Archaeologists conducting works at the Temple of Hatshepsut have made new discoveries in a subterranean tomb.
The temple was constructed during the reign of Pharaoh Hatshepsut of the Eighteenth Dynasty of Egypt. It is situated opposite the city of Luxor and is considered a masterpiece of ancient architecture, with its three terraces rising into the cliffs of Deir el-Bahari.
Since 1961, efforts from a Polish-Egyptian archaeological expedition have been working to conserve the temple, with more recent works by a team from the Centre of Mediterranean Archaeology (CAŚ) from the University of Warsaw.
Recently, CAŚ members have been working to document and restore a chapel dedicated to Hathor, in which beneath lies a rock cut tomb with a 15-metre-long corridor and burial chamber left untouched by archaeologists since the tomb was first documented by Henri Édouard Naville in the 19th century.
The team discovered that the tomb contained tons of debris, in which several hundred artefacts were found that date from either the Middle Kingdom when the tomb was constructed, or from the later 18th Dynasty in the New Kingdom period
Dr. Patryk Chudzik from CAŚ reported that the tomb was built next to the temple of Pharaoh Mentuhotep II, in which the interred was likely someone closely related to the pharaoh. “The number and quality of the monuments we found are amazing. They include a wooden figurine, most probably the owner of the tomb, with a wig on his head” said Chudzik.
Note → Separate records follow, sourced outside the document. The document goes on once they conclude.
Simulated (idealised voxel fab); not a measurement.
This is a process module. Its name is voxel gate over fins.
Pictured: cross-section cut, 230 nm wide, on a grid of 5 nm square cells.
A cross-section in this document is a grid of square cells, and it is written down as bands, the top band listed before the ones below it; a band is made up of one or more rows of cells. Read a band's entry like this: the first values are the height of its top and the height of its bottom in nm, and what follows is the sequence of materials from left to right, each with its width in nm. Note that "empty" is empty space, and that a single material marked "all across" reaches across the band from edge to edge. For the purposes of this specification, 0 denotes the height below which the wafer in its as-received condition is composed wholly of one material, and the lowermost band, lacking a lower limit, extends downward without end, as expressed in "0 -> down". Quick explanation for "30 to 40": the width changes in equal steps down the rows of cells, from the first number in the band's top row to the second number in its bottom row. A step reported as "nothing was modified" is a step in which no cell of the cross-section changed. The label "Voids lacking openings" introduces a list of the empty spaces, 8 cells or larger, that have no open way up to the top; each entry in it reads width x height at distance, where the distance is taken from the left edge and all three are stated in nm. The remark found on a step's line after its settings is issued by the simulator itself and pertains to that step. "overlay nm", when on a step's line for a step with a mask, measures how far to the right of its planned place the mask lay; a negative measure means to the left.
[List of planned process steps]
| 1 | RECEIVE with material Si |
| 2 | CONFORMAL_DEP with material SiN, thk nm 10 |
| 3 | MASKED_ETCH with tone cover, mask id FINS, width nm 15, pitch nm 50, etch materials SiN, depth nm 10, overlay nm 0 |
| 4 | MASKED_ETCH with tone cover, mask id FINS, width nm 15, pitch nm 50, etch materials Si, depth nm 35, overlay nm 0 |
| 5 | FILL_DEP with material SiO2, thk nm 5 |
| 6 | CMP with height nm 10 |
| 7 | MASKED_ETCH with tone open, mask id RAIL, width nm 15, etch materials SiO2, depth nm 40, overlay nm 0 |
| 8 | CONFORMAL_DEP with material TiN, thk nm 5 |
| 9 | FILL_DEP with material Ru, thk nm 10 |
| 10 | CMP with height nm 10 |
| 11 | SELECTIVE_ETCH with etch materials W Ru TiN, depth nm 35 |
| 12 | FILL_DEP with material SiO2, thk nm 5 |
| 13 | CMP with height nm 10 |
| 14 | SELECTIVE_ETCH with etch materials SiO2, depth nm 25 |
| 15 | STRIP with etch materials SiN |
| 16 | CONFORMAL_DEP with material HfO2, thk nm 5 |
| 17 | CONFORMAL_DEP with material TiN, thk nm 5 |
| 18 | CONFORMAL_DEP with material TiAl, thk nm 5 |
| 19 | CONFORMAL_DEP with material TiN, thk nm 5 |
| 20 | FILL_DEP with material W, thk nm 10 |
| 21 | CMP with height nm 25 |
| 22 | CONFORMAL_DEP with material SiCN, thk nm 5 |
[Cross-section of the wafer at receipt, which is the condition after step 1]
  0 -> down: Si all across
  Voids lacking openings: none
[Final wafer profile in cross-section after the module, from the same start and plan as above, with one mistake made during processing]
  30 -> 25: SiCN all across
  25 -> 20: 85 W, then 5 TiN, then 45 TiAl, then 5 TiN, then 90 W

Within the debris level was painted vessels and bowls decorated with plant motifs, that generally date from the 18th Dynasty, in addition to a clay figure of a cow and several dozen figurines that were sacrifices made by the faithful and priests in the chapel above.
Dr. Chudzik believes that the items were essentially dumped in the tomb by the temple staff, who would have been accepting offerings but had very little space in the chapel to store them.